Hello folks,
lately again we've had some stuff going on...
Though Brion was implementing that anon-blocking stuff (yay, more
blocking - faster performance!)
we were targeting other performance issues as well.
Tim did rewrite ip block code (did cut 50ms or so ;-) as well as made
lots of other nice stuff,
and now we implemented Mark's idea to run diskless squids (well, they
have disks, but no
cache on them).
Lots of our new servers have joined object cache running (hehe,
again) Tugela, instead of
memcached. It's interesting to see how it should grow. Sadly, no
expiration (memory->disk)
of objects happened yet in a week, so we can't measure anything.
BerkeleyDB standalone
might be a bit faster than memcached, though, benchmarks on same
hardware were not
conducted.
~22G of data is cached in object cache now - parser objects, image
metadata, diffs,
sessions, user objects, 'you have new messages' bits and language
objects. So far we didn't
notice any of glitches that forced us to remove Tugela from service
before (some cosmetic
patches were done). Anyway, we have more RAM, that didn't cost
millions, we use it.
Anyway, today with squids running from memory only we managed to
achieve 0.09s
average response times for logged in users, at least those who go
directy to Florida.
Before that Squid efficiency was really distorted by somewhat
blocking async i/o (if it
really existed there), poor sibling relations and memory leak.

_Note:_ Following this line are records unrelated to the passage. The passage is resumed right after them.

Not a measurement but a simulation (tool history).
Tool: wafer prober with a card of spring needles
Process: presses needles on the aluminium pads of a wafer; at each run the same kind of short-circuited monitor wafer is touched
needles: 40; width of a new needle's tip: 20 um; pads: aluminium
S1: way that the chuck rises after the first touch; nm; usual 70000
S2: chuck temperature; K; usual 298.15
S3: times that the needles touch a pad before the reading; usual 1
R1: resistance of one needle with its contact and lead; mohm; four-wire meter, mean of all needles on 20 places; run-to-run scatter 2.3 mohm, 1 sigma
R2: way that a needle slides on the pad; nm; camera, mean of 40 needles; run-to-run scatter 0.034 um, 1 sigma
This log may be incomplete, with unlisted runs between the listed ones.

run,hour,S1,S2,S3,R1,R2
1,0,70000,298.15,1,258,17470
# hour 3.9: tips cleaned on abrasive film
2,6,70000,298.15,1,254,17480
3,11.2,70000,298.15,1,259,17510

We still have that memory leak and are somewhat lost with it.. Squid
'accounts' for 1G
memory, uses >2G, and it grows, until restarted. We need to solve
that, but nobody has
every really touched valgrind at such loads (eh, today squid servers
were serving like
>700 requests per second each), and I'm not sure if anyone touched
valgrind properly
at all ;-) We'll soon have a bunch of servers suitable for squid
task, but still, using them
more efficiently would help. We will always lack resources at some
place :-)
Guidelines could help, as well we could simply provide our sources, a
bit of configuration
and load documentation. *shrug*.
Another troubling part is sibling relations - right now each proxy
marks others as siblings
and proxy-only, that is shouldn't save contents into cache.
Eventually they do not talk
to each other at all and hit backend, and all have their separate
caches.
I'm not sure if that's related with equal object expiration times or
any other hypothesis.
If anyone has had experience with squids in such setups, where
there're lots of objects
and lots of servers and efficiency was managed, it would be sure nice
to hear it.
It is still strange that it blocks quite a bit at some housekeeping
operations on i/o.
BTW, it took a while today to detect a serious packet loss in our
upstream providers.
It does slightly affect client network performance, but quite stalls
communication
between our distributed clusters. Looking for such problems becomes a
bit of witch hunt :)
So much of today's experiences and joys ;-)
Cheers,
Domas